Tuesday, March 1, 2011

On The Outside Looking In

Sitting here in my favorite chair outside my cabin, I can see the storms clouds rolling along painted in shades of gray with soft white brush strokes.  The wind is cool and moisture laden coming in beneath the clouds blowing from the northwest.  I hope the rain to the north knocks down the brushfires near Titusville.

Life is reverting to my “normal” mode.  My visitors have left and are back in the snow and cold.  Friends in the BON world have found jobs and are getting into the rhythm of work and gratefully, the bounty of an income again.  My FaceBook friends are looking forward to spring and the promise of another wonderful riding season.  I am working through the Gordian knot of cross border travel with a Harley registered in Florida. 

The end result is I have to register the new Harley in Canada to ride it there and cough up a significant amount of cash to the government of Canada that is totally a windfall for them (so much for open borders and free trade) and a significant windfall for the Canadian Harley distributor.  So, I will leave the new Road Glide in the USA.  No free rides for either.  My ’06 has lots of miles left in it so I will gladly enjoy riding it in my Canadian travels.

Bike Week in Daytona is fast approaching.  I am of mixed feelings about the event.  I know I will meet old friends and make some new ones but I am no good in a crowd.  I’m one of those folks who tends to hang back from the frenetic activity to people watch and to absorb the experience.  I get asked daily when I meet people on my rides “Are you going to Bike Week”?  My feelings of ambivalence probably stems from 40 years ago when the recurring theme was “boogie till you puke”!!  I think those days are passed for me.

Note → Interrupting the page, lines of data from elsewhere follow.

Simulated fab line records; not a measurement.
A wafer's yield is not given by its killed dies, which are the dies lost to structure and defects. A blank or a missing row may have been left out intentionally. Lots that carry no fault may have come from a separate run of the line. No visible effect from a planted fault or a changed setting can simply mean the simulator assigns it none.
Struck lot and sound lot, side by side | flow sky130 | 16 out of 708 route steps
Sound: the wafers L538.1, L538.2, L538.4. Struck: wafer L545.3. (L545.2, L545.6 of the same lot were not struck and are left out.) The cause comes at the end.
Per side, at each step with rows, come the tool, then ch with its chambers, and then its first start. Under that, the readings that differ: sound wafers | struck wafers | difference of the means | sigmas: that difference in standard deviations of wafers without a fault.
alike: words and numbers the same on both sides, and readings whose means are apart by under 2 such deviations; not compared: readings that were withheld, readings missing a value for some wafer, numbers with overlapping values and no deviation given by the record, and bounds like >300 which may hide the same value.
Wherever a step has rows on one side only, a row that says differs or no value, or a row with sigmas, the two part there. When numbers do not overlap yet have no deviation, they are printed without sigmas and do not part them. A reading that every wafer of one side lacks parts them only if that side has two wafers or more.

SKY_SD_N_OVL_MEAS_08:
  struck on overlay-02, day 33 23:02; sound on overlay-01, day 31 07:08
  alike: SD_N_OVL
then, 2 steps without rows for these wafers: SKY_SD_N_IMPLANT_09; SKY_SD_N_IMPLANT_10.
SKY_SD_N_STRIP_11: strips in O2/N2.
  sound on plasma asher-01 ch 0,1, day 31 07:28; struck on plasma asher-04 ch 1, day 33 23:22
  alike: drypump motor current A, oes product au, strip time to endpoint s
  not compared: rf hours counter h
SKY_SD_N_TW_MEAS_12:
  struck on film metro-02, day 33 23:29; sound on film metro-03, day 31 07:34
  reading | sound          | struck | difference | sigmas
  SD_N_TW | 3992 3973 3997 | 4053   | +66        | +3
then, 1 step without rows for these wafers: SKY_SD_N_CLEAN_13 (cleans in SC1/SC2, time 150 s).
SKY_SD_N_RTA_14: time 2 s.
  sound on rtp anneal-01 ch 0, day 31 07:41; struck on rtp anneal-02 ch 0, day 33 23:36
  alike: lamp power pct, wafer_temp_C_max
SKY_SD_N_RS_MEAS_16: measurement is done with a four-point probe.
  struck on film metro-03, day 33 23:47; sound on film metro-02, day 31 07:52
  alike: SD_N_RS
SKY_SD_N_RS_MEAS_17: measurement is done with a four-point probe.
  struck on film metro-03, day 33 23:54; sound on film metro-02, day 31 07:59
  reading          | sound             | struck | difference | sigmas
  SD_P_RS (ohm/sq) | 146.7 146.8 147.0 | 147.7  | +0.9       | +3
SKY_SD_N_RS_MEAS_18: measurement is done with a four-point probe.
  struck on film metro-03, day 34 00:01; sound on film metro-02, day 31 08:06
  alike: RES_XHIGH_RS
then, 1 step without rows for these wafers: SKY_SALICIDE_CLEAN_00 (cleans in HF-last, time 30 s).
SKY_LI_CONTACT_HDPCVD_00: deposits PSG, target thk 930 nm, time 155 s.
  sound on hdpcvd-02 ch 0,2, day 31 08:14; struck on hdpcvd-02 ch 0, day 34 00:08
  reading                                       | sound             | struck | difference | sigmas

I have a couple of invites for places to stay during the event so, I think my curiosity will draw me north for at least a day or two and the thought of connecting with people I enjoy will help overcome my shyness and fear of the large crowds.

It brought to mind the lyrics of an old R&B classic I first heard my Little Anthony and the Imperials and currently covered my Jordan Pruitt and Amy Winehouse “On the Outside Looking In”. 

You don't know my name
You don't know anything about me
I try to play nice
I want to be in your game
The things that you say
You may think I never hear about them
But word travels fast
I'm telling you to your face
I'm standing here behind your back

[Chorus:]
You don't know how it feels
To be outside the crowd
You don't know what it's like
To be left out
And you don't know how it feels
To be your own best friend on the outside looking in

If you could read my mind
You might see more of me than meets the eye
And you've been all wrong
Not who you think I am
You've never given me a chance

[Chorus:]
You don't know how it feels
To be outside the crowd
You don't know what it's like
To be left out
And you don't know how it feels
To be your own best friend on the outside looking in

Well, I'm tired of staying at home
I'm bored and all alone
I'm sick of wasting all my time

[Chorus (x2):]
You don't know how it feels
To be outside the crowd
You don't know what it's like
To be left out
And you don't know how it feels
To be your own best friend on the outside looking in

You don't know how it feels
To be outside the crowd
You don't know what it's like
To be left out
And you don't know how it feels
To be your own best friend on the outside looking in


In my case, being on the outside is not the result of being talked about, jilted or excluded but rather, a lifelong shyness that verges on being painful.  I did okay in my business life because I treated that like a performance and I would get myself “up” for the performance everyday and paid the toll with a constant high stress level.  In retirement and living as authentically “me” as I can, my shyness I am sure, has caused me to miss opportunities to meet some wonderful people and conversely for them to meet me and perhaps find friendship in the meeting.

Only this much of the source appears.